In these dark days for the peace movement, last Sunday morning brought a ray of sunshine. “Military sees big decline in black enlistees; Iraq war cited in 58% drop since 2000” ran the headline atop page one of the Boston Globe (10/7). To be precise, from 2000 to 2005, the last year for which the Pentagon provides data, Black enlistees have dropped from 41,185 to 17,399 a year. The biggest declines came in the army and marines as opposed to navy and air force enlistments; in other words the declines were in the services most likely to return you home in a box in the dead of night.
This development is very bad news for the masters of empire who, for a century, have relied heavily on scarce economic opportunities for Black youth to drive them into the armed forces. Michael O’Hanlon, military analyst at the liberal Democrat Brookings Institution laments this unsettling development: “African-Americans have been a key part of the modern military. There’s obviously been a degree where the black community in the United States has seen [military service] as culturally valuable and promoted it. That whole culture and value system (sic) is at risk in the black community. That is a big, big change. To me it portends a longer term loss of interest. It can be tough to get it back.” Mr. O’Hanlon does not seem to be rejoicing at the demise of this imperial “value system”; the rest of us should leap for joy.

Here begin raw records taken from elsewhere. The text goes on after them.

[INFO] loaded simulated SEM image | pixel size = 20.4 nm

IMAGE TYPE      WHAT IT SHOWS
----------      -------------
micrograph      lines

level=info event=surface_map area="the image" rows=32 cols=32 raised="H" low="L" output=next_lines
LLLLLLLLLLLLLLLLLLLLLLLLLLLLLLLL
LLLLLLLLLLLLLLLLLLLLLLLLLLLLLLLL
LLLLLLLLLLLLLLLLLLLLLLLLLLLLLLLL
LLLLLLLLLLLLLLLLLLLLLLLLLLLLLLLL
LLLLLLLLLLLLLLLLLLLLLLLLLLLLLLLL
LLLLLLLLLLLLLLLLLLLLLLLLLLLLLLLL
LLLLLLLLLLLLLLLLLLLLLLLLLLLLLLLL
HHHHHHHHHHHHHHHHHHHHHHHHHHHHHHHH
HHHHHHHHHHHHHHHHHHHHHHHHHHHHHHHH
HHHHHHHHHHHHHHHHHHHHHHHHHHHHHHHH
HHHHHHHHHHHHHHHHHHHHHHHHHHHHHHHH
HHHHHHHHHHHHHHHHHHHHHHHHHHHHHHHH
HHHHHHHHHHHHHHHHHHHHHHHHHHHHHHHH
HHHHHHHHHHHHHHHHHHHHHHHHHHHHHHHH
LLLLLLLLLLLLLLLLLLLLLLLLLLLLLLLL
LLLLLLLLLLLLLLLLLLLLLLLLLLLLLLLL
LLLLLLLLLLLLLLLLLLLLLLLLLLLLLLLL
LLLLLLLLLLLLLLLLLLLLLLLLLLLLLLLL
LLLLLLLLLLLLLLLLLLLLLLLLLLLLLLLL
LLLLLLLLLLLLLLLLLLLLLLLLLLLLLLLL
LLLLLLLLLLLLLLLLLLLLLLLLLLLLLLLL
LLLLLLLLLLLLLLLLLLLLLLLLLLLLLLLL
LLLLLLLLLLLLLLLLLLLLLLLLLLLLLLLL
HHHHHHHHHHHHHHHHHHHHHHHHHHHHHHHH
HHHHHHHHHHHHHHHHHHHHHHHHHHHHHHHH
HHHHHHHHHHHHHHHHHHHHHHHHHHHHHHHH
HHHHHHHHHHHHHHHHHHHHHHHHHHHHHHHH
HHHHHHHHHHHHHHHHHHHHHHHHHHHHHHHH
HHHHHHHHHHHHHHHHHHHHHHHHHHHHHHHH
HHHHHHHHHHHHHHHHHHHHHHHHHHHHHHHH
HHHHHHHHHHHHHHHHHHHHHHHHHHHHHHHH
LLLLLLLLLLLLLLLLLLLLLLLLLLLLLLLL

Young Black men interviewed for the Globe report declared that they do not believe in the war and therefore won’t enlist. They also spoke of Hurricane Katrina, one saying: “Why should we go over there and help them (Iraqis), when the US government can’t help us over here?” Another said that the war is “unnecessary,” the same word used by Jimmy Carter, and continued: “It’s not our war. We got our own war here, just staying alive.” He then reminded the reporter that his hometown, Philadelphia, has suffered more than 200 homicides in 2007, most involving Black youth. But the military are not giving up, redoubling their recruiting effort, pumping more money and more advertising into it. But it is not working.
Key to this Black Resistance are the “influencers.” As the article says, “Adult influencers of all youths, such as parents, sports coaches, or mentors, say Iraq makes them less likely to recommend military service, according to Pentagon surveys. Of all racial groups, African-American influencers are the least likely to suggest enlistment, according to the surveys.” Now there are solid parents, making certain that their kids are not turned over to the merchants of death. As the article puts it, “They (the parents) see it from the aspect of . . . ‘I don’t care about the benefits, I don’t care about the money, I don’t care about nothing. I don’t want my child going to Iraq.'” Other parents have a lot to learn from this.
The Black Resistance to the war is poetic justice, given the racist roots of the neocon movement that spawned the war. Recall Norman Podhoretz’s tenet that a neocon is a liberal “mugged by reality.” Let’s ask ourselves what is the image of a “mugger” in many white minds, and it is all too easy to see what the neocon Podhoretz was getting at. It was not simply racism directed at Muslims and Arabs that informed the neocon project but racism directed at Blacks and Hispanics from the very first.
Much remains to be done since the Black population is still over represented in the military. As the Globe article points out: “Despite the sharp decline in enlistments, the percentage of blacks in the military still slightly exceeds that of the general population: 14.5 percent in the military, as of 2005, versus 12.8 percent in the US population. Nonetheless, recent Pentagon-sponsored surveys suggest that attitudes among military-age African-Americans may have changed for good.” The creation of non-military economic and educational opportunities for Black and other minority youth must be an essential part of the antiwar movement.
At UFPJ (United for Peace and Justice) and related antiwar meetings the lament routinely goes up that there are few (or more often zero) African Americans in attendance. And no wonder. Beneath the surface these meetings have as their agenda keeping the other war party (the Dems) in power. Do the “leaders” of UFPJ not understand that Blacks readily see through this ploy? Are these “leaders” so contemptuous of the Black community? They ask where are the African-Americans. The answer is easy. They are busy. They are working long and hard to keep their kids out of the death machine peddled by Dems as well as Republicans. They are striking at the heart of the military machine whereas the UFPJers are protecting the left wing of the bird of prey, the Democratic Party. Who are the leaders of the peace movement anyway? The attendees at those deadly boring and very PC UFPJ meetings or those Black parents keeping their kids out of the military and thus undermining the imperial machinery of death.